Teradata R Package Function Reference | 17.00 - 17.00 - GLM - Teradata R Package

Teradata® R Package Function Reference

prodname
Teradata R Package
vrm_release
17.00
created_date
September 2020
category
Programming Reference
featnum
B700-4007-090K

Description

The generalized linear model (GLM) is an extension of the linear regression model that enables the linear equation to be related to the dependent variables by a link function. GLM performs linear regression analysis for distribution functions using a user-specified distribution family and link function. GLM selects the link function based upon the distribution family and the assumed nonlinear distribution of expected outcomes. The table in background describes the supported link function combinations.

Usage

  td_glm_mle (
      formula = NULL,
      family = "gaussian",
      linkfunction = "CANONICAL",
      data = NULL,
      weights = "1.0",
      threshold = 0.01,
      maxit = 25,
      step = FALSE,
      intercept = TRUE,
      data.sequence.column = NULL
  )

Arguments

formula

Required Argument.
An object of class "formula". Specifies the model to be fitted. Only basic formula of the (col1 ~ col2 + col3 +...) form are supported and all variables must be from the same tbl_teradata object. The response should be column of type numeric or logical.

family

Optional Argument.
Specifies the distribution exponential family.
Default Value: "gaussian"
Permitted Values: LOGISTIC, BINOMIAL, POISSON, GAUSSIAN, GAMMA, INVERSE_GAUSSIAN, NEGATIVE_BINOMIAL
Types: character

linkfunction

Optional Argument.
Specifies the canonical link functions (default link functions) and the link functions that are allowed.
Default Value: "CANONICAL"
Permitted Values: CANONICAL, IDENTITY, INVERSE, LOG, COMPLEMENTARY_LOG_LOG, SQUARE_ROOT, INVERSE_MU_SQUARED, LOGIT, PROBIT, CAUCHIT
Types: character

data

Required Argument.
Specifies the name of the tbl_teradata that contains the columns.

weights

Optional Argument.
Specifies the name of an input tbl_teradata column that contains the weights to assign to responses. You can use non-NULL weights to indicate that different observations have different dispersions (with the weights being inversely proportional to the dispersions). Equivalently, when the weights are positive integers wi, each response yi is the mean of wi unit-weight observations. A binomial GLM uses prior weights to give the number of trials when the response is the proportion of successes. A Poisson GLM rarely uses weights. If the weight is less than the response value, then the function throws an exception. Therefore, if the response value is greater than 1 (the default weight), then you must specify a weight that is greater than or equal to the response value.
Default Value: "1.0"
Types: character

threshold

Optional Argument.
Specifies the convergence threshold.
Default Value: 0.01
Types: numeric

maxit

Optional Argument.
Specifies the maximum number of iterations that the algorithm runs before quitting, if the convergence threshold is not met.
Default Value: 25
Types: integer

step

Optional Argument.
Specifies whether the function uses a step. If the function uses a step, then it runs with the GLM model that has the lowest Akaike information criterion (AIC) score, drops one predictor from the current predictor group, and repeats this process until no predictor remains.
Default Value: FALSE
Types: logical

intercept

Optional Argument.
Specifies whether the function uses an intercept. For example, in B0+B1*X1+B2*X2+ ....+BpXp, the intercept is B0.
Default Value: TRUE
Types: logical

data.sequence.column

Optional Argument.
Specifies the vector of column(s) that uniquely identifies each row of the input argument "data". The argument is used to ensure deterministic results for functions which produce results that vary from run to run.
Types: character OR vector of Strings (character)

Value

Function returns an object of class "td_glm_mle" which is a named list containing objects of class "tbl_teradata".
Named list members can be referenced directly with the "$" operator using following names:

  1. coefficients

  2. output

Examples

    # Get the current context/connection
    con <- td_get_context()$connection
    
    # Load example data.
    loadExampleData("glm_example", "admissions_train", "housing_train")

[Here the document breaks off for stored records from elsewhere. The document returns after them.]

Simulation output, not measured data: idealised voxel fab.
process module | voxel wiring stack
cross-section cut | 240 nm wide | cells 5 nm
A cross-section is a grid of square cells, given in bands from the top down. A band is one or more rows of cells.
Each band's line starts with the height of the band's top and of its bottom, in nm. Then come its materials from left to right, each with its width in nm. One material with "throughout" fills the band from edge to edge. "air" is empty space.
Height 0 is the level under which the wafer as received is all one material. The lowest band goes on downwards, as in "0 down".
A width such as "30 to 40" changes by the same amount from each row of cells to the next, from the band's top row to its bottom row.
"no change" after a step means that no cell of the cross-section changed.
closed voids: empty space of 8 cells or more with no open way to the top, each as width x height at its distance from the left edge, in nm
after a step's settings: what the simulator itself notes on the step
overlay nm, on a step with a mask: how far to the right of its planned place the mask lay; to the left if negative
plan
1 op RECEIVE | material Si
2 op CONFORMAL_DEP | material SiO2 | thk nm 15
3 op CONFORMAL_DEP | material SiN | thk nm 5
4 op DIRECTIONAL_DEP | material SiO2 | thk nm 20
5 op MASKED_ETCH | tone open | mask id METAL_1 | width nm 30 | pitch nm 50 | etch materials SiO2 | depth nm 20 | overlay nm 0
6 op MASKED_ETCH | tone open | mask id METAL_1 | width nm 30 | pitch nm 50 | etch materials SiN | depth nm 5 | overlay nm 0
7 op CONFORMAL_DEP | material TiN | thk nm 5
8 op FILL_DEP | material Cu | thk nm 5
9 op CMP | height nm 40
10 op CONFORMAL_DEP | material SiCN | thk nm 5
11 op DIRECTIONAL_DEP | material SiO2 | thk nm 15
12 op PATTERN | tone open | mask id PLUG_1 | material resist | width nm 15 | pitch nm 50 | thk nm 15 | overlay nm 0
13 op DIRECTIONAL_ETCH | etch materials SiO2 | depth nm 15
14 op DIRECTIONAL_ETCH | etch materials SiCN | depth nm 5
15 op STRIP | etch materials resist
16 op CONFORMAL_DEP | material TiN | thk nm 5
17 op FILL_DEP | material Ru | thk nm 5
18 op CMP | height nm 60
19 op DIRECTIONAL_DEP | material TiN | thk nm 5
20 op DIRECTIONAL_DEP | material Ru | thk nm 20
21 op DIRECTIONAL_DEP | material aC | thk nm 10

    # Create object(s) of class "tbl_teradata".
    admissions_train <- tbl(con, "admissions_train")
    housing_train <- tbl(con, "housing_train")

    # Example 1 -
    td_glm_out1 <- td_glm_mle(formula = (admitted ~ stats + masters + gpa + programming),
                              family = "LOGISTIC",
                              linkfunction = "LOGIT",
                              data = admissions_train,
                              weights = "1",
                              threshold = 0.01,
                              maxit = 25,
                              step = FALSE,
                              intercept = TRUE
                              )

    # Example 2 -
    td_glm_out2 <- td_glm_mle(formula = (admitted ~ stats + masters + gpa + programming),
                              family = "LOGISTIC",
                              linkfunction = "LOGIT",
                              data = admissions_train,
                              weights = "1",
                              threshold = 0.01,
                              maxit = 25,
                              step = TRUE,
                              intercept = TRUE
                              )

    # Example 3 -
    td_glm_out3 <- td_glm_mle(formula = (price  ~ recroom  + lotsize  + stories  + garagepl + gashw
                                + bedrooms  + driveway  + airco  + homestyle + bathrms  + fullbase
                                + prefarea),
                              family = "GAUSSIAN",
                              linkfunction = "IDENTITY",
                              data = housing_train,
                              weights = "1",
                              threshold = 0.01,
                              maxit = 25,
                              step = FALSE,
                              intercept = TRUE
                              )